Still, old habits are hard to give up.

Years ago, when I worked in sales, and everything was testosterone and football, I used to bone up on a few gridiron facts every week. I figured I needed to know one talking point on Friday and maybe two on Monday to make me effective.

This was necessary because I recognized the importance of sports in general and football in particular to American life. Tell a customer you don’t like football and they make all sorts of assumptions about your life, patriotism and manhood. From there, you’re only one interception away from losing a sale to the rival team.

It wasn’t that I hated football. I just didn’t watch it or have the slightest interest in it. To this day, I doubt I can name more than four or five professional franchises. If I did, chances are good one or more of them would be a basketball or baseball team.

In the pre-internet era, my screen pass — see, I know some of the lingo — required advance legwork. “Boy, I can’t wait to see the Browns face off against the Steelers at 4 p.m. Sunday on NBC,” I might say, because it was easier to glean such information from the TV listings or a radio commercial than from the sports pages, which were filled with cryptic columns of numbers that had all the meaning of runes carved into a cave wall to me.

Then I would listen attentively to the news on Monday morning, memorizing a few scores and maybe one key observation from some commentator to pass off as my own, usually some gobbledygook about the defensive line looking anemic or a bungled call that should have gone the other way.

I didn’t know what I was saying and I didn’t care. I couldn’t — and can’t — visualize any part of the game. If you showed me a video of dogs cavorting in a park and said it was fourth-and-inches, I wouldn’t have the slightest idea how to contradict you.

To be honest, I doubt I fooled too many customers. After all, what other salesperson rushed through their doors and rattled off yardage stats like Robby the Robot on crack, trying to spit it out before he forgot it?
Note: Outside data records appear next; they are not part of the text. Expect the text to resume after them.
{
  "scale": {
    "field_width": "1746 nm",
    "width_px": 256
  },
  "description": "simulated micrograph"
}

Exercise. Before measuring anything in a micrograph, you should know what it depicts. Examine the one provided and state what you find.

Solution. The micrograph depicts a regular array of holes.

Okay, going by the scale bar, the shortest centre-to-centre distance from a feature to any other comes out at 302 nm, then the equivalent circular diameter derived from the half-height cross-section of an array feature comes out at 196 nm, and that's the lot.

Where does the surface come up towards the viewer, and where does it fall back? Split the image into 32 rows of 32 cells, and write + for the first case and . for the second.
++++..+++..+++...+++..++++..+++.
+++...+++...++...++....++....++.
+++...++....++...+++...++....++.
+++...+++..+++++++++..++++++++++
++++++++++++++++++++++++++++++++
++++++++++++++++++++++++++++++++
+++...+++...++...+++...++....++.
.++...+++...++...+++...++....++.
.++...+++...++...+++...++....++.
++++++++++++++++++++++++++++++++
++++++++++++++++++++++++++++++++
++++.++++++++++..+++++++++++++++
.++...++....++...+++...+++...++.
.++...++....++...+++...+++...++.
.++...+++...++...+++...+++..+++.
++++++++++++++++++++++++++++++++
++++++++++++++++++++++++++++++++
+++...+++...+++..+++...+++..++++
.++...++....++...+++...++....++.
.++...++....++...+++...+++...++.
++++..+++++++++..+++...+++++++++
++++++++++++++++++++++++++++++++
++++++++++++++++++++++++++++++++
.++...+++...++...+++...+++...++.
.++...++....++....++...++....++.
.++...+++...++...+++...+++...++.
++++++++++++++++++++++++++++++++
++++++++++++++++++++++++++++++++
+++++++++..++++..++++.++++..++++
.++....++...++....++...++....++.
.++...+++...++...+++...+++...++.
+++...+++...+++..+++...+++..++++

Maybe they liked me or maybe they actually wanted what I was selling. Or maybe they were playacting like I was, thinking they had to sound erudite about football when talking to the wan and doughy sales guy who sauntered into the business a few times each month wearing a trench coat and ponytail. (My sense of style in the ’90s was even more deficient than my football knowledge.)

It’s sad to think of people faking their way through a conversation because they’re afraid to be more authentic, but I guess that’s ’Merica. Or capitalism. Or both.

These days, I’m more likely to be honest about my football failings, especially to my high-school students, who find my lack of understanding about the game to be funny. And humor is a disarming weapon. When they’re laughing at me, their defenses are down, and I might score a touchdown by getting them to think critically about an essay they’re reading.

Nevertheless, it is kind of cool to think of Tampa Bay wearing their away uniforms at home, even if I don’t know what color those uniforms are and have already forgotten the name of the team they’re playing.

Maybe I’ll tune in for a little while on Sunday, just to find out.